Redis is a single-threaded, high-throughput, low-latency, in-memory key-value store. That's a long (and overly hyphenated) way of saying that Redis uses in-memory data storage to deliver performance that’s hard to achieve using conventional databases.

If you're into databases and data structures, you might also enjoy knowing that Redis supports multiple types of data structures – including hashmaps, lists, sets, counters, and more. That makes it a very flexible key-value store that is suited for many use cases, such as caching, pub/sub patterns, text search, graphs, atomic operations, and rate limits, just to name a few.

On top of all of this, Redis also supports atomic operations, either through the use of transactions or by evaluating custom Lua scripts on requests. 

To enhance performance and resiliency, Redis supports sharding, although that comes at the cost of losing atomicity (since single commands can't run across shards). 

Alternatively, you can operate using a master/replica model that allows you to run multiple Redis nodes (each with a full copy of the data), achieving the benefits of more compute and memory resources without losing atomicity.

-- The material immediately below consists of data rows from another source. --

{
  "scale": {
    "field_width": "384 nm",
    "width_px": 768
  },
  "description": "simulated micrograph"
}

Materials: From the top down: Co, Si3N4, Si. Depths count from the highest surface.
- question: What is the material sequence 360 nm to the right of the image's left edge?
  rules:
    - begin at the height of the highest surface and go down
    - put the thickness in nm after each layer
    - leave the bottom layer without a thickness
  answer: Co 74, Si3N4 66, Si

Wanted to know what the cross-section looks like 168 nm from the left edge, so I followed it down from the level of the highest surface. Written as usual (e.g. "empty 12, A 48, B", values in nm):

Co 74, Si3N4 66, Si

Master/Replicas vs. Sharding

Oh, and in case you're wondering what happens to your in-memory data if your nodes shut down unexpectedly, Redis has a solution for that: You can configure persistent storage using the fsync feature, which syncs data to persistent files as backups.

Common Redis use cases

Redis lends itself to a variety of use cases. Here's a look at some of the most popular reasons for choosing Redis.

Primary database

At first glance, you might assume that because Redis stores data in-memory instead of writing it to disk, it's not a great solution for running a primary database. Data stored in memory is in some respects less reliable because if the system shuts down suddenly, the data will be lost permanently.

That said, most modern servers are very stable and don't typically shut down without warning, so this is not typically a major issue. Plus, by distributing data across multiple nodes, Redis can provide a degree of protection against unexpected data loss. It's also possible to back up Redis data to persistent disk storage if you want even more protection against the risk of data loss.

All of the above means that people can, and often do, use Redis instances as their main database. In this sense, Redis can serve as an alternative to popular traditional databases, like MySQL, which store data on disk instead of in memory – but which are also typically much slower than Redis precisely because they don't take advantage of in-memory data storage.

Data caching

In addition to speeding up data access by keeping data in memory, Redis can improve performance even more by storing frequently accessed data in the Redis cache. This means that rather than having to serve the data from scratch each time it's requested, Redis keeps the information in a location where it can be accessed within just milliseconds.

Caching enables a better user experience because it allows applications to fulfill requests faster. In addition, caching can reduce the CPU and memory usage associated with Redis database operations by eliminating the need to process repetitive requests fully.

Stream processing

The ability to serve data very quickly makes Redis instances a powerful solution for stream processing use cases – meaning ones where incoming data must be processed as quickly as it's created.

For instance, if you want to ingest user messages into a database where you can also begin analyzing them in real time, a Redis database could help you do that. Likewise, Redis could write notifications from monitoring or observability data to a data stream so that they'll be immediately available for processing.

Message queuing

Along similar lines, a Redis instance works well for message queuing use cases. These are situations where applications need to exchange messages for purposes like keeping in sync with one another or processing requests within a distributed system. Redis can support this type of use case by storing each message or task in a queue, and then distributing them as needed.

Text search

Another use case where Redis instances excel is text search. Here, the main advantage of Redis over other types of databases is that each Redis instance stores data in memory, making it much faster to parse. As a result, Redis is particularly useful for text search use cases involving very large volumes of information.

Session management

Session management is the process of tracking requests from the same application user during the time that they are using an app. Redis can handle this use case by storing data about each request in memory, and then making it available to the application so that the app can deliver a consistent experience to the user.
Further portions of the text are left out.